Sri Lanka’s ruling coalition yesterday faced its first polls test with over 15 million eligible voters participating in the election to appoint 340 of the island’s 341 local councils, according to officials.
Former Sri Lanka president Mahinda Rajapaksa’s SLPP is heading towards a landslide victory at the local government election garnering, 45 per cent of the majority votes, media reports said. Sri Lanka’s ruling coalition yesterday faced its first polls test with over 15 million eligible voters participating in the election to appoint 340 of the island’s 341 local councils, according to officials.
According to the results, the Sri Lanka People’s Party (SLPP) has garnered 703,117 votes along with 909 seats whereas the United National Party (UNP) has secured 469,986 votes with 459 seats, the Daily Mirror reported.

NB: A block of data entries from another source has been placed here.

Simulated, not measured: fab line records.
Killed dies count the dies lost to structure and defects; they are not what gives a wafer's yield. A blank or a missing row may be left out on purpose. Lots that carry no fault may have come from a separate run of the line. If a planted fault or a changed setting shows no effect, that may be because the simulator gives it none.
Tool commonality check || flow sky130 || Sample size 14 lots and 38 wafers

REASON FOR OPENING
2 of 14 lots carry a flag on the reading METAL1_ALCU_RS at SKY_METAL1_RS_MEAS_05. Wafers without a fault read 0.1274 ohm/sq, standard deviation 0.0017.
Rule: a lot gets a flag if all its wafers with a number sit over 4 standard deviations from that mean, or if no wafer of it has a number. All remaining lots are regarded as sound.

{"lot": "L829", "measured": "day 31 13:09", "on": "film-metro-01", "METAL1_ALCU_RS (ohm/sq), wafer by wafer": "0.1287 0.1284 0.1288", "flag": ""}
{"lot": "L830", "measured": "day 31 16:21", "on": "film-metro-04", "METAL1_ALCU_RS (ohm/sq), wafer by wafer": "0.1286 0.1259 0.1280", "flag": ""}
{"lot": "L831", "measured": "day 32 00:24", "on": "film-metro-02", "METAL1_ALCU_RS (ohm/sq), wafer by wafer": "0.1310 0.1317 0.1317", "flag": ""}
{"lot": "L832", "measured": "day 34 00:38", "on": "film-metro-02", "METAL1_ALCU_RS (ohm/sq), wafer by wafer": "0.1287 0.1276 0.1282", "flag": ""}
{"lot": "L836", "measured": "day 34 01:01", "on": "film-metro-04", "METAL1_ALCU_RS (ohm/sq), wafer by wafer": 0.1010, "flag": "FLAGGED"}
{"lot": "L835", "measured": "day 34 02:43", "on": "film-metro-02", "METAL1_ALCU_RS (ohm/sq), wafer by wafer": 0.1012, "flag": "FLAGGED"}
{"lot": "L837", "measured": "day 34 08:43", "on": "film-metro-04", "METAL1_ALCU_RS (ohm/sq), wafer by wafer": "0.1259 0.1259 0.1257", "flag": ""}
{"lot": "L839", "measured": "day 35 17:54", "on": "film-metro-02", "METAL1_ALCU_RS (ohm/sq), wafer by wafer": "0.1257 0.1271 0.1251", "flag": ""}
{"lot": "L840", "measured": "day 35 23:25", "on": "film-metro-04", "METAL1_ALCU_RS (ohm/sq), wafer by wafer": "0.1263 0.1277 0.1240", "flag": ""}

The SLPP is heading towards a landslide victory at the local government election garnering, 45 per cent of the majority votes, it said. By morning, out of the 81 councils election results declared, Rajapaksa’s SLPP had won 51 councils in an unexpected good show.
Both President Maithripala Sirisena’s Sri Lanka Freedom Party (SLFP) and Prime Minister Ranil Wickremesinghe’s United National Party (UNP) are trounced. The UNP had bagged only 10 councils out of the 81 and was in level terms with the north-based Tamil party, Tamil National Alliance (TNA) who had also bagged 10 councils. The voter turn out in the poll was expected to cross 65 per cent, election officials said.
Rajapaksa’s good show indicates that he may return to the big arena after being sidelined with his January 2015 loss to Sirisena in the presidential election. The two time president has been voted back with overwhelming support of the Sinhala Buddhist majority who view them as their hero for ending the 30 year separatist war of the LTTE. In a statement, he thanked the voters and appealed for calm in celebrating the victory.
Sirisena was voted into office on the strength of support mainly from minority Tamil and Muslin communities. The local polls victory for Rajapaksa may even lead to the change of government with the UNP coming under pressure to resign and sit in opposition once again, analysts say.
Sirisena faces a sterner challenge from his predecessor Rajapaksa. Sirisena’s relationship with Wickremesinghe, his main supporter when he defeated Rajapaksa in the presidency in 2015, has soured in recent months.
Sirisena has targeted the Wickremesinghe’s UNP, dubbing it even more corrupt than the Rajapaksa government of which Sirisena walked out to become the then main opposition challenger. His faction of the SLFP has been accused of delaying the election out of fear of losing them by the faction led by former president Rajapaksa.
The government had postponed the elections for over 330 local councils in the island nation since 2015 for electoral reforms. In order to postpone the polls by a year, the government proposed an amendment to the Constitution to hold elections for all nine provincial councils on a single day. The Supreme Court in September ruled that the proposed 20th Amendment to the Constitution to hold council elections on a single day requires two-third parliamentary majority and a nationwide referendum. Also there is a 25 per cent guaranteed women’s representation in each council.